The Soundboard dents isn’t the only issue Grover has. In one of my earliest attempts to fix Grover, I accidentally hit Grover in the forehead with a vacuum tube as I was using it to vacuum up some water-based poly shards that I had to remove from Grover’s left soundboard, where the tuning key induced dents are at, because it was pealing off. I wasn’t aware of Grover’s Polyurethane being oil-based at that time, so. As I was checking to see if he’s ok, I ended up chipping off what appears to be either paint, poly, or special fillers that I didn’t know it was there, creating a scarring mark that look like this:
I didn’t expect this to happen, but it did. So I tried to remedy the area by putting a epoxy putty onto Grover’s forehead like this.
It looked somewhat better. But no, I couldn’t accept that. So I let the people at the workshop in Saginaw, MI know about the scar on the rim of the forehead and see if they can fix it. They did. But they didn’t covered the whole thing up. They only removed the old putty from the scar and covered it with clear poly-style bond, which did nothing to conceal the scar.
Just like the scars on the soundboard, I managed to put up with it for a little while until I couldn’t bear to see it anymore. Just like the scar onto the soundboard, I got some more epoxy putty from Mohawk and used it to repair the rim of Grover’s forehead.
I carved a gap in the rim with various types of sandpaper to make it look a lot like all the other areas of Grover’s head. It looked good, but it will be better once the repair guys go at it and conceal the mark by painting over the areas of the patch I made.
Did you know that I also patched up a section of Grover’s left soundboard after it accidentally stub itself onto the edge of a table?
Just like the other areas mentioned here and in the previous post, I used the Mohawk Epoxy Putty stick to patch up the two dents. Now all I have to do is start arranging for the pros to come over and conceal all those patches and fix up the poly seal to make Grover look a whole lot better than ever before.
I want to play the harp, not wreak it, not mishandle it, not treat it like a throwaway item or a child’s toy. I didn’t buy the Camac harp to wreak it. I honestly didn’t buy it to fix it or mess around with it inside and out. I bought it so I can play music and enjoy the very musical instrument I struggled for 25 years trying to afford getting and owning of my very own.
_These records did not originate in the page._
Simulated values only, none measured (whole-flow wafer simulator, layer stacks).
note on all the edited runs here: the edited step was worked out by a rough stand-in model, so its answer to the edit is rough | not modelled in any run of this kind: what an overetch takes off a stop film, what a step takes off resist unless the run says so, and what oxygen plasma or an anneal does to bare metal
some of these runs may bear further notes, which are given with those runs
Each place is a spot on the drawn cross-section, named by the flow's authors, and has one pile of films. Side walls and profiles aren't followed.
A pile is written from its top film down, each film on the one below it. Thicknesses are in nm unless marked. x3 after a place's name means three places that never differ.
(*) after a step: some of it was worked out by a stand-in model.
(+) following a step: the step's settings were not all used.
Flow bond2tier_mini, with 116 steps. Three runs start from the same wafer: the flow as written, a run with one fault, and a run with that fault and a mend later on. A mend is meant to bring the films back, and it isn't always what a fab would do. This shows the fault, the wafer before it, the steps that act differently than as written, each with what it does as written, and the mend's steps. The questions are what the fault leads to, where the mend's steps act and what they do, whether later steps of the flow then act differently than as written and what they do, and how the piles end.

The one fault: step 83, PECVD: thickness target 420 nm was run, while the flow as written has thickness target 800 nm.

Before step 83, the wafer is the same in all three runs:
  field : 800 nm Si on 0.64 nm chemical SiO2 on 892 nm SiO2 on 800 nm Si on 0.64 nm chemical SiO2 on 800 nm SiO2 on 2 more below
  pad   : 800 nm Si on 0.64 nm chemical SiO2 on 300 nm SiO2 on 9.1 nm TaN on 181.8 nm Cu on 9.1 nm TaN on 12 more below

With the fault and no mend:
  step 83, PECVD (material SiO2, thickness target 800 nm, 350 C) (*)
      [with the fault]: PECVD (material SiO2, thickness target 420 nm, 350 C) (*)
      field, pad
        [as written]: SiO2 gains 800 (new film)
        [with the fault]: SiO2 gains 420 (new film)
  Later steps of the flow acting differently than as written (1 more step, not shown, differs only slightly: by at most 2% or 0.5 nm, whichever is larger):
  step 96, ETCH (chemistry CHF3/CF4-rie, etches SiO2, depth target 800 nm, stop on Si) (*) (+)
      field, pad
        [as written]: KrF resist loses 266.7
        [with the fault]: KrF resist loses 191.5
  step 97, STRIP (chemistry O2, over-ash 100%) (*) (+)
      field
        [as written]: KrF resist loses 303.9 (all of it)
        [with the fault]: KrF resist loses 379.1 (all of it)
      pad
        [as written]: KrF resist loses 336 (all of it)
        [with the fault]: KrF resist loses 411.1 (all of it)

I don’t want to find myself having everything I did to get and manage a pedal harp to be troublesome and in vain. Not at all. I want to find myself enjoying the instrument and its music the fullest. To have the harp be a blessing and joy in my life to no end. Nothing more. And that’s what I intend to do all the time rather than find myself being careless and mishandling everything about the harp.